Agenda
Dinner Table Democracy: Designing Disagreement
In this lively session, game designer Jennifer Estaris explores how games can make disagreement playful, safe, and unexpectedly joyful… through a dysfunctional dinner-table game. Drawing on the 2025 Citizens' Assembly Game Jam and the continued development of VoxPop, a daily political puzzle disguised as a family debate, the talk shares practical techniques for designing structured friction, role-based empathy, and comedic realism.

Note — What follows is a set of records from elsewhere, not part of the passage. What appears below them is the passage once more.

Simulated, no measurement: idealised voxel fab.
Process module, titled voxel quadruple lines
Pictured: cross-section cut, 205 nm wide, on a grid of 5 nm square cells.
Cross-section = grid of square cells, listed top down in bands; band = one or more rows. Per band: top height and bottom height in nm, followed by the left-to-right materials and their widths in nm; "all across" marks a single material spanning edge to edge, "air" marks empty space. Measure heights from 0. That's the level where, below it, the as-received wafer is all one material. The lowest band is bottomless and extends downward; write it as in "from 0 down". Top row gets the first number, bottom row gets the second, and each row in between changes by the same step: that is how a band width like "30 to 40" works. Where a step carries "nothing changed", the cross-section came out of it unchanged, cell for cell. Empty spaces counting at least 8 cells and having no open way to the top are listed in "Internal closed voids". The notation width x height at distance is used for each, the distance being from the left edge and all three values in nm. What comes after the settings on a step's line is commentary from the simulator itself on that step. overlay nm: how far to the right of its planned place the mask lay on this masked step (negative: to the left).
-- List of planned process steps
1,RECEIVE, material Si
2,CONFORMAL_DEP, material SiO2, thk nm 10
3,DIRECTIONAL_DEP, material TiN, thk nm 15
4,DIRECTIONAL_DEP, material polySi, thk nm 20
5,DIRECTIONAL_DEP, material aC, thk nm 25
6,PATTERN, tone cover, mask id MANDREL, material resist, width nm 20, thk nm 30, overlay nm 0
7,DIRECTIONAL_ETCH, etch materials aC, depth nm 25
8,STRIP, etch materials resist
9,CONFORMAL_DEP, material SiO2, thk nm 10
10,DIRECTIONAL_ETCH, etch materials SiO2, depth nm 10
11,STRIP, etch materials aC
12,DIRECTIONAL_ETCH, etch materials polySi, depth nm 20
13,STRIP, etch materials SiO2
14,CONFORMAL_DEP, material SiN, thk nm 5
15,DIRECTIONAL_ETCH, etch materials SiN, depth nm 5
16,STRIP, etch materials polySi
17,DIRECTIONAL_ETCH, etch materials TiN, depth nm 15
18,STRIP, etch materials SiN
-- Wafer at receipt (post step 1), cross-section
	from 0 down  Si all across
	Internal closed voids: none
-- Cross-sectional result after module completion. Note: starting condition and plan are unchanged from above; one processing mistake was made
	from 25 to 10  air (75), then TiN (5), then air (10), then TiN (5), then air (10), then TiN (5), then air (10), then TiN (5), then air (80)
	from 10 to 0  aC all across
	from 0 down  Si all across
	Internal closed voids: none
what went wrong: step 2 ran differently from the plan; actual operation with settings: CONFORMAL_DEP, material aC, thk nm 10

The session culminates in a live, in-room Dinner Table Democracy encounter, where audience volunteers embody exaggerated archetypes, from the Sensible Mum to the Chaos Cousin, and attempt to solve escalating prompts before facing the ultimate final boss: Grandma. Part talk, part social experiment, part dinner-theatre chaos, this session offers designers new tools for building playful systems that hold conflict, humor, and empathy in the same space.
Takeaway
Attendees learn how to design for disagreement using archetypes, escalation structures, absurdity, and purpose-driven content. They leave with concrete techniques for transforming tense topics into playful, emotionally safe experiences that spark empathy, laughter, and surprisingly thoughtful outcomes.
Intended Audience
This session is for game designers, especially narrative and social-systems designers, researchers, and anyone exploring purpose-driven play. No prior knowledge is required, only curiosity about designing for group dynamics, emotional safety, and playful disagreement.